EU's Barnier refuses to imagine UK Brexit talks walkout

The European Union's chief Brexit negotiator, Michel Barnier, talks to reporters on 22 May Image copyright Reuters
Image caption Michel Barnier spoke of seeking a new partnership between the UK and EU

The European Union's chief Brexit negotiator, Michel Barnier, has said he does not want to consider the chance that talks on the UK's exit from the EU could collapse.

He was speaking after his UK counterpart, David Davis, made clear the threat to walk out was genuine if the EU's "divorce bill" was too high.

EU ministers on Monday gave Mr Barnier the green light for talks to start in June, after the UK election.

"No deal" was not an option, he said.

UK ministers have reacted angrily to reports that the EU may demand as much as €100bn (£86bn; $112bn) from the UK.

The EU is also insisting that "sufficient progress" be made on the bill, citizens' rights and the UK-Irish border before talks begin on a future trade deal.

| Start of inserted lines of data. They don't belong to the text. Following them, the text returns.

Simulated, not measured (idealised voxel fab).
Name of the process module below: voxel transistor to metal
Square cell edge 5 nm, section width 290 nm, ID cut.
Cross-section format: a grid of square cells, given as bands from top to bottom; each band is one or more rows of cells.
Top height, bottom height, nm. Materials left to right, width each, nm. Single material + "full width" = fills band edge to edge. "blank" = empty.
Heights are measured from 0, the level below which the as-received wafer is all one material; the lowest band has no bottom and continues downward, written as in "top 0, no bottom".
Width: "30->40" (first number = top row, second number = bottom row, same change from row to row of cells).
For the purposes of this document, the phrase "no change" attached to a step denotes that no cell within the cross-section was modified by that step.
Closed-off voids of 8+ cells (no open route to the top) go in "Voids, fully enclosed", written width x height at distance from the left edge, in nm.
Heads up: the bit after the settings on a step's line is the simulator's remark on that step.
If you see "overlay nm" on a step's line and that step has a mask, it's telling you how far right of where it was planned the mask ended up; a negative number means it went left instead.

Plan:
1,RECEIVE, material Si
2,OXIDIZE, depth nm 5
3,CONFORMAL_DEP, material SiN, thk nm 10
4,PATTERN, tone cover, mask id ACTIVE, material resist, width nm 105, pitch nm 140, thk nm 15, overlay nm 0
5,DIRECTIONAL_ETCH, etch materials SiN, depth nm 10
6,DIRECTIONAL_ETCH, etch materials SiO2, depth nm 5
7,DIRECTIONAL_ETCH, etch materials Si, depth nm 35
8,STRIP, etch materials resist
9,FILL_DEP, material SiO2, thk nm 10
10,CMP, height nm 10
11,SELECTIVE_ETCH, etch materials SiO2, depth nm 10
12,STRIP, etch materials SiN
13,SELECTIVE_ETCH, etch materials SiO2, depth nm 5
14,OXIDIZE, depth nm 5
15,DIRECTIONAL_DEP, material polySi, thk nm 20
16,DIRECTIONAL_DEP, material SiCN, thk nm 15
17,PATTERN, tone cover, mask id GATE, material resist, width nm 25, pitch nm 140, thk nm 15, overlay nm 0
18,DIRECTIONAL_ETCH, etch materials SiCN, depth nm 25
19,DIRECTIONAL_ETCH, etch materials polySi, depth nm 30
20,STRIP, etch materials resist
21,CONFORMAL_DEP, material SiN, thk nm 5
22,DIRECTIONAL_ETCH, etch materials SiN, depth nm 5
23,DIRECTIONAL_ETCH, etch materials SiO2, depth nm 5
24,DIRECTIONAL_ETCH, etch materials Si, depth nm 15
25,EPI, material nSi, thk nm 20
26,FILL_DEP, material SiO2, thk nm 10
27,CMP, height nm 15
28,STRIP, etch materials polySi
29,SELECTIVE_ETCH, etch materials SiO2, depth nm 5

The first round of talks will start on 19 June and Mr Barnier will report to EU leaders at a summit three days later. In a communique on Monday, EU officials stressed that a key to the talks' success would be their transparency for all sides.

UK Prime Minister Theresa May emphasised the importance of the negotiations in the days after voters choose a new government on 8 June. "There will be no time to waste and no time for a new government to find its way," she said.

"If we don't get this right, the consequences for the United Kingdom and for the economic security of ordinary working people will be dire. If we do, then the opportunities ahead are great."

Mr Barnier told reporters in Brussels that the facts and figures behind Brexit had to be explained objectively, and it would not be "business as usual".

"We just need to be able to wind up the accounts - that's it. It's really a question of trust to build our future relations."

A range of figures has emerged for the amount the UK will be asked to pay when it leaves the EU, covering agreed commitments and liabilities.

Asked a second time what he would do if the British walked out of the talks, Mr Barnier said there would be moments of tension but things had to be put in perspective. "The new partnership is what's important. Nobody should lose that perspective," he emphasised.